As Rod Laver Arena looms, we open our preview series on the first major of 2011 with an analysis of the leading ATP contenders and their challengers.  Glancing down the rankings, we found that separating the pyramid into its levels stirred our imagination—and hopefully yours as well.

The champions’ club:  The top two still tower above the field, setting a Kilimanjaro-like standard for their challengers.


Causes for confidence:  Seizing the final jewel in the sport’s Grand crown, the Spaniard unveiled a vastly augmented serve at the US Open that could prove just as vital in Melbourne.  After a spectacular 2008 campaign, Rafa extended his momentum through the offseason into the only Australian Open title of his career so far.  This precedent suggests that the 2009 Melbourne trophy might soon find a companion on a crowded shelf in Mallorca.  While many players would suffer a lull in motivation after an achievement as splendid as a career Slam, Nadal’s unparalleled work ethic has shielded him against such lapses.  Most dangerous when most confident, he will shoulder less pressure than during his title defense here a year ago, having firmly establishing his dominance over the sport in 2010.  Although Murray, Davydenko, and even Melzer have found ways to hit through the Spaniard’s defense on hard courts, the best-of-five format will render an already daunting task even more challenging.  Few opponents can consistently hammer their targets with precision against Nadal through three grinding sets.

Causes for concern:   In the fall tournaments, Rafa’s serve fell perceptibly below the heights that it had achieved in New York.  One therefore wonders whether he can regain that level in the new season or whether the fates smiled fleetingly on him during that memorable fortnight; Lukas Lacko broke him five times in the second round of Doha.  Enjoying only a short Christmas vacation amidst exhibitions and sponsor activities, Nadal may not arrive in Melbourne with optimal freshness.  No man has won four consecutive majors since Rod Laver, moreover, and the magnitude of the occasion may sink into the Spaniard as he approaches a “Rafa Slam.”  Or it may not.

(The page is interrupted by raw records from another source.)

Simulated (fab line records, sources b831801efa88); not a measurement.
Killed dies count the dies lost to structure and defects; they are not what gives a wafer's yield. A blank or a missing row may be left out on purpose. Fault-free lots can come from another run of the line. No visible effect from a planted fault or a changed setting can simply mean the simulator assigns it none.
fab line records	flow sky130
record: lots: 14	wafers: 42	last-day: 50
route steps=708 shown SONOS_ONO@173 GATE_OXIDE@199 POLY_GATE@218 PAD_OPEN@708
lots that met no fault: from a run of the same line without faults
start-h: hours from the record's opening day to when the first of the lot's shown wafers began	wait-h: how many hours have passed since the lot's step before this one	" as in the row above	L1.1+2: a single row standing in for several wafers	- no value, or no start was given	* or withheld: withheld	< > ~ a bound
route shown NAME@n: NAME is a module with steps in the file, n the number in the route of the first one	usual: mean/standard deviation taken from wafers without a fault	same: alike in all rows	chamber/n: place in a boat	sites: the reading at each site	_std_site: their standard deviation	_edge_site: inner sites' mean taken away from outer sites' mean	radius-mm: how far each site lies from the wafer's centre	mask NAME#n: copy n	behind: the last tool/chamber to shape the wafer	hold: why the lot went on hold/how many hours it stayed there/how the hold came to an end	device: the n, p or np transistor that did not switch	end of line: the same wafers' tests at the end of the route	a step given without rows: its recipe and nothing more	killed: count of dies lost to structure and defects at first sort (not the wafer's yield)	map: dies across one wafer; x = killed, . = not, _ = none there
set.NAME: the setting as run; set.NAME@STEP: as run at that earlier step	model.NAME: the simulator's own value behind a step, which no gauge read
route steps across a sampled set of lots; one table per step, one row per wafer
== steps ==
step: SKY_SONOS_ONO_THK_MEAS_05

Causes for confidence:  Recapturing the Melbourne trophy from his archrival in 2010, Federer enjoyed a magnificent fortnight that culminated with a thoroughly dominant victory over Murray.  In regal form at the year-end championships, he scored not only a morale-boosting triumph over Nadal in the final but reassuringly commanding wins over Murray and Djokovic.  Reinvigorated by the guidance of coach Paul Annacone, the Swiss star integrated more aggressive tactics into his arsenal.  Central among these was a more penetrating backhand, which may complicate the strategy of his opponents.  Formerly content to defend on his weaker wing, Federer now can assert himself more often in backhand-to-backhand rallies.  He may gain impetus from the mission of reversing last year’s disappointments at the majors, a goal that could fill the motivational void left by all of the records that he has shattered.  Like Nadal, the 16-time Slam champion profits from the best-of-five format, where a listless set here or a slovenly service game there won’t cost him as dearly.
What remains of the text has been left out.